Tradies follow rules
Harmony for commercial property sector
The Government is considering bringing the regulations governing the building sector’s trades and professions into line with each other.
At the Certified Builders conference last week, Building and Housing Minister Nick Smith said building was experiencing record activity, with a billion dollars worth of building work consented in a single month last year.
Forty-thousand people were working on building sites that there not there three years ago.
‘‘The sector is booming but with a sector in such a strong growth mode goes an extra requirement for us to keep a close eye on our quality assurance systems. ‘‘
Smith said he would look at harmonising the rules for a wide range of tradespeople, architects and engineers, and possibly look at self-certification, he said.
‘‘We have quite extensive selfregulation right now, for instance with the electricians where they can certify their own work. In other areas, every single piece of work requires inspections. ‘‘
Smith, himself a trained engineer, said there were also anomalies to be plugged.
‘‘You have to be a LBP [licensed building practitioner] to able to build a single-storey building. But you don’t have to be one to build a multi-storey apartment building. That is kind of odd.’’
Another possible area for review was limiting the liability that falls on councils when a building project proves to be flawed and the builders are no longer around.
However, if a council’s liability was capped to around 20 per cent of the bill, who would pick up the other 80 per cent, Smith said.
One idea was a mandatory insurance product that homeowners took in case their house developed later defects. Banks in Australia, England and the US would not offer mortgages without such a warranty, Smith said.
But while Certified and Master Builders offered guarantee schemes, he wasn’t sure they would be rigorous enough for a compulsory regime.
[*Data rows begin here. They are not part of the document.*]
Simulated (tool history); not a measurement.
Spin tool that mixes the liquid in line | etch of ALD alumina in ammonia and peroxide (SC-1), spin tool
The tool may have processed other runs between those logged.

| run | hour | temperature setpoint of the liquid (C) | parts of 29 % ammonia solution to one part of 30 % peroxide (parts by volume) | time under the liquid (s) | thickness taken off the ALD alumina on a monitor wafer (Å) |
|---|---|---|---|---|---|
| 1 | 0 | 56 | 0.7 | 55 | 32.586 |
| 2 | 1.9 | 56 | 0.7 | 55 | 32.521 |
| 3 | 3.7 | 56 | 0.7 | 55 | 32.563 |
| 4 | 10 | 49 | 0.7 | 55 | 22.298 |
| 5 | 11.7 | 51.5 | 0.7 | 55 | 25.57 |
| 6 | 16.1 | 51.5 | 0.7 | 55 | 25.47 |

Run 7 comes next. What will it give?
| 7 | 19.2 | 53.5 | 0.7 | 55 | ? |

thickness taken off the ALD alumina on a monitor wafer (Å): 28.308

Smith said he was particularly concerned about cases where building firms had collapsed without passing on the money homeowners had paid for a guarantee.
Also in his sights was the quality of building products.
Smith said he planned to present a comprehensive discussion document later this year.
Certified Builders Association chief executive Grant Florence agreed compulsory warranties were worth looking at, but said he felt the new certified builders warranty recently introduced was robust.